I am new to CC3M and wonders what is the standard practice of handling corrupted images. For example, I ran into a lot of errors like Error reading xxx.png with caption xxx: cannot identify image file xxx.

Perhaps the following questions are a little stupid, but I am curious: (1) is this normal when I am directly running Fromage? (2) should I directly exclude such images from the training and validation sets, or what is the standard practice?

Thank you so much for your time!

(1) is this normal when I am directly running Fromage?

This is most likely not an issue with Fromage itself. The exception being throw is here, and most likely it is from the PIL Image.open call. Some things to check:

  • How many of the image files throw this error?
  • Do the images exist and are they of the correct format? For example, can you open them with Preview or Chrome or something?
  • If the images are fine, this might also be a PIL problem

(2) should I directly exclude such images from the training and validation sets, or what is the standard practice?

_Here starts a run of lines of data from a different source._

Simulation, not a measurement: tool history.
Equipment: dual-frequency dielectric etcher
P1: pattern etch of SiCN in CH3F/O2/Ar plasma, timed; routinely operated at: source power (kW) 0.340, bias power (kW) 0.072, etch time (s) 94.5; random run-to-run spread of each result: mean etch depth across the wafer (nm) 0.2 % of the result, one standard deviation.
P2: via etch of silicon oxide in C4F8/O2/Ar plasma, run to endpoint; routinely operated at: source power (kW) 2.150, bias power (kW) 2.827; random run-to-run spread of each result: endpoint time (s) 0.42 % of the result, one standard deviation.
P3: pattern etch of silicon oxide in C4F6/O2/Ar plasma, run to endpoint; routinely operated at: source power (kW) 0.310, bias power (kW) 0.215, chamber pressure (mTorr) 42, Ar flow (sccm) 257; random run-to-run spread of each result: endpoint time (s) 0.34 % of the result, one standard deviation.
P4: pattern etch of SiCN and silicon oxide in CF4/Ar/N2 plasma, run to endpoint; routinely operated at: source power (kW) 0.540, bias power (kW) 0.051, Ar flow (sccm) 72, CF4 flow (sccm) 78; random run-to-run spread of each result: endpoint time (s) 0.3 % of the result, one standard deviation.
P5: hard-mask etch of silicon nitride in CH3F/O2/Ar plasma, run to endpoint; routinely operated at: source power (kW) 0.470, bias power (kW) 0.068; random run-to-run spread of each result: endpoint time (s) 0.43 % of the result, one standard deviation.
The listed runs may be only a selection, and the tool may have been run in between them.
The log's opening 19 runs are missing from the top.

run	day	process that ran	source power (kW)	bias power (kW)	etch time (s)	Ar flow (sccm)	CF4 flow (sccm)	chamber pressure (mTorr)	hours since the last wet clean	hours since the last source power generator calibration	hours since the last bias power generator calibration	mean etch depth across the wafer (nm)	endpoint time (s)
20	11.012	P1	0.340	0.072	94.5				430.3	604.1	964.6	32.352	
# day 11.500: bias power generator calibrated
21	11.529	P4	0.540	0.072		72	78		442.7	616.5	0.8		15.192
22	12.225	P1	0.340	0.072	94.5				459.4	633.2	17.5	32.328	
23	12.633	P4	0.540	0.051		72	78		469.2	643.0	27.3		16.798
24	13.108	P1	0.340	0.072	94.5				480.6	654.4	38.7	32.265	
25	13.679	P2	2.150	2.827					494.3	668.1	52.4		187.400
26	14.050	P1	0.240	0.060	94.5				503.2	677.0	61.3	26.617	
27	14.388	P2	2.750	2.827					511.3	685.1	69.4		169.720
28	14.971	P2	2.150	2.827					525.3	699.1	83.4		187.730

Typically these images are removed (assuming that it is not a significant number), and this is what we do for the missing images in our CC3M training set (around 200K missing when I downloaded CC3M, see footnote 3 on page 4 of the paper). One reason we may have to do this is because CC3M image urls are removed over time, so depending on when you downloaded it, there will be fewer than 3.3M images available. I might also check your download script to make sure that you are not downloading invalid images.

Hope that helps! Please let me know what you find.

@kohjingyu So thrilled to receive your prompt reply!

I checked the problem you mentioned, and here are some preliminary results. The numbers below are on the validation set.

  • I remove the images that are not downloaded. After this step, I have 13023 images for the validation set.
  • Then I remove the images that cause the PIL issue above. Indeed, these images cannot be opened by preview. After removing such images, I have 12760 normal images left.

In brief, these images are indeed in the wrong formats (cannot be opened), and I have 12760 normal images for the validation set eventually. Does this number look normal to you?

Thank you for your time and help! Really appreciate it!

Thanks for confirming!

That number looks reasonable, I got around ~13k images for the val set when I downloaded it late last year. I think most papers (including ours) also evaluate mostly on datasets that use MS-COCO or similar images which don't get removed, so evaluation won't really be affected.

@kohjingyu Great! Thanks for the help and confirmation!